A German retiree near Karlsruhe fell victim to a sophisticated scheme that began innocuously with a compliment on social media. Over weeks of daily messaging, she grew closer to someone claiming to be Arthur, a half-German, half-British civil engineer. Red flags emerged when his writing style shifted inexplicably between formal and informal registers—a telltale sign she later learned marked many such deceptions.

Romance scams have become one of the fastest-expanding categories of internet fraud worldwide, with law-enforcement agencies sounding the alarm. A major 2025 Interpol operation netted 260 arrests across African nations and identified nearly 1,500 victims who collectively lost close to US$2.8 million. The US FBI recorded almost 18,000 complaints in 2024 alone, with reported losses totalling US$672 million. German police statistics show a consistent upward trajectory, with surveys suggesting one in seven residents have been targeted by such schemes.

Scammers deploy a formula that has proven remarkably effective. They establish fabricated identities as affluent, successful professionals with international backgrounds, then cultivate emotional bonds by exchanging frequent messages. When direct meetings are proposed, the conversation takes a predictable turn: the fraudster manufactures a crisis and requests money, often claiming stranded funds or family emergencies. One Dresden woman transferred €115,000 to a man she met online who posed as someone based in China before authorities intervened.

Artificial intelligence has transformed romance fraud from labour-intensive criminality into an industrialised operation. Professor Martin Steinebach from Germany's Fraunhofer Institute explains that AI technology can now generate convincing fake identities, fabricated photographs, and plausible biographical narratives within minutes. The sophistication has reached a point where distinguishing genuine content from deception challenges even cautious individuals.

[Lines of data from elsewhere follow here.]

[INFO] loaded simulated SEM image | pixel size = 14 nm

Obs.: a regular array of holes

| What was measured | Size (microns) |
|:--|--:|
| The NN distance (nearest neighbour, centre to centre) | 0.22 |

Criminal networks operating from South-East Asia, Nigeria, Ghana and other regions have established themselves as specialists in this trade. While middle-aged and older women have historically been primary targets, perpetrators increasingly broaden their approach by posing as friends, family members, or potential partners to establish credibility across demographic groups. As financial losses accumulate and victims proliferate across continents, authorities emphasise that the underlying mechanics remain fundamentally consistent—building trust through emotional connection, then exploiting it for profit.